Used to be all fields round here. Of space rocks

Boffins have discovered a primitive mineral in an ancient meteorite that pre-dates the formation of planets.

The Allende meteorite's fireball tore through the atmosphere over Mexico in 1969, exploding thousands of pieces of itself across the state of Chihuahua, but it's just recently that Caltech scientists found a new mineral they think could be one of the oldest in the solar system.

The mineral, a titanium oxide, has been named panguite after the mythical Chinese giant Pan Gu who created the world by separating yin from yang with an axe, making the earth and the sky in the process.

Allende is the largest carbonaceous chondrite meteorite ever found on our planet and eight other new minerals have also been found in the space rock in an ongoing nanomineralogy study.

"The intensive studies of objects in this meteorite have had a tremendous influence on current thinking about processes, timing, and chemistry in the primitive solar nebula and small planetary bodies," said George Rossman, professor of mineralogy at Caltech and co-author of the study.

Inclusions are the minerals that get trapped inside meteorites as they are forming. U ultra-refractory type includes minerals that can resist high temperatures and other conditions in extreme environments, such as those thought to exist as our solar system was forming.

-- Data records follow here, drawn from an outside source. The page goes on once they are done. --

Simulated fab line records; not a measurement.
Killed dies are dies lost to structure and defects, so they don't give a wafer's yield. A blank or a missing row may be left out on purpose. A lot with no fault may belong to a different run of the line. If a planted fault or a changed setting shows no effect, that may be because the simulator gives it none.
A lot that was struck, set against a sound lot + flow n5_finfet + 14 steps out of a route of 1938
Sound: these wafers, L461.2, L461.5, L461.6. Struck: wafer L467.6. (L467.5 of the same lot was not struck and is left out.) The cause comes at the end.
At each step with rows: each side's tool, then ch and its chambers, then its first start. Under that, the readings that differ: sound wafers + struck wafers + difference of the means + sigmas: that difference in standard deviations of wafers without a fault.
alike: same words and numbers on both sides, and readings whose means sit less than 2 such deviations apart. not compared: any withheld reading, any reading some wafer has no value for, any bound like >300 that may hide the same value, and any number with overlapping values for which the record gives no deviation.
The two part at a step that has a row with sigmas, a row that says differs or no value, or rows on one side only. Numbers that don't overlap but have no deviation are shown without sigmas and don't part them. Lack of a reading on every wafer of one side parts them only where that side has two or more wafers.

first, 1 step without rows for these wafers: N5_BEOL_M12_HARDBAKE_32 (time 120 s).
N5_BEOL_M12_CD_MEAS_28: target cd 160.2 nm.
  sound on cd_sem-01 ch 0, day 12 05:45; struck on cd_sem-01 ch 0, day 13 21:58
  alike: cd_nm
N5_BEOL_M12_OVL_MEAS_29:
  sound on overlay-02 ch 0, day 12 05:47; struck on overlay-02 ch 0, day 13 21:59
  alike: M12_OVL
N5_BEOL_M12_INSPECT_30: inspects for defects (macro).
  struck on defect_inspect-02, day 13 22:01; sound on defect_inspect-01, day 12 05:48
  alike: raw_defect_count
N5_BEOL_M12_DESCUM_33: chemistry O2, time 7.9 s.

Panguite was first seen in an "ultra-refractory inclusion" – one of the first solid objects in our solar system – embedded in the meteorite. Inclusions are the minerals trapped inside meteorites, while ultra-refractory refers to minerals that can only have formed under the extreme temperatures and conditions present in the first stages of the solar system.

Because the mineral pre-dates the formation of the Earth and other planets, it can tell boffins more about how they were made.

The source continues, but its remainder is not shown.